Advertisement

Faculty Votes to Continue Gen Ed Course Offerings

DECISION IS UNANIMOUS

The Faculty of Arts and Sciences gave an overwhelming vote of confidence to the basic outlines of the General Education program yesterday--and immediately found itself in sharp disagreement over how that program ought to be continued.

The Faculty voted unanimously to continue to offer General Education courses.

The largest meeting in the Faculty's history also went on record, 222-4, in favor of requiring undergraduates to take courses outside their area of concentration.

These motions, first in a series of six which the Faculty will debate, were introduced by Paul M. Doty, chairman of the Special Committee to Review General Education, after he had withdrawn his motion for blanket approval of his Committee's report.

Doty said last night that the votes on the six questions would be only straw votes, or expressions of Faculty opinion, and that he planned to reintroduce his motion to accept the Committee report. "If certain points of view develop strongly, the report will either have to be amended or voted down," Doty said.

Advertisement

Following yesterday's meeting, Dean Ford said he was "greatly relieved" by the two votes. "We have cleared away the underbrush and can now get the formulated opinions and views of Faculty members," he said.

The Faculty began debating yesterday whether undergraduates should be required specifically to take General Education courses, and it is on this point that the most significant debate is expected to come.

Ford said he hoped for a vote on this point by the end of the next meeting, on Jan. 3, but he cautioned that "we are in an area of serious disagreement and real policy choices." If a vote is impossible next month, Ford added, he will ask the Faculty to consider scheduling some extra meetings in the Spring.

Once the Faculty has decided the proper role of the Gen Ed course, Ford said he will then ask for three votes on specific sections of the Doty report. The first vote will come on the program proposed by the report and will cover the bipartite division of courses into the Sciences and the Humanities in addition to the specific course requirements which the Doty report sets up.

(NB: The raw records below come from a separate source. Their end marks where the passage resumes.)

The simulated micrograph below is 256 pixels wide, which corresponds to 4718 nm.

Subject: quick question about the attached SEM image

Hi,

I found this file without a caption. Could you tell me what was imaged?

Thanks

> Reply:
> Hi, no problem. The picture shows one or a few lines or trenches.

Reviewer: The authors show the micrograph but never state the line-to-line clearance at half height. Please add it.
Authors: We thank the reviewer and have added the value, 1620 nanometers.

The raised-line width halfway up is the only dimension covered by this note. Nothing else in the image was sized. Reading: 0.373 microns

The second vote will involve the strong administrative structure proposed by the report, and the final vote will test the report's suggestion that the advanced-standing program, the freshman seminar program, and General Education Ahf be placed under the Gen Ed committee.

Ford indicated that if any portion of the Doty Report were defeated "the floor would be open to alternatives." He said his hope "ultimately is that we will come to an endorsement of the Doty program with modifications."

Once past the areas of easy agreement, the Faculty moved into the most significant debate: whether undergraduates should be specifically required to take General Education courses.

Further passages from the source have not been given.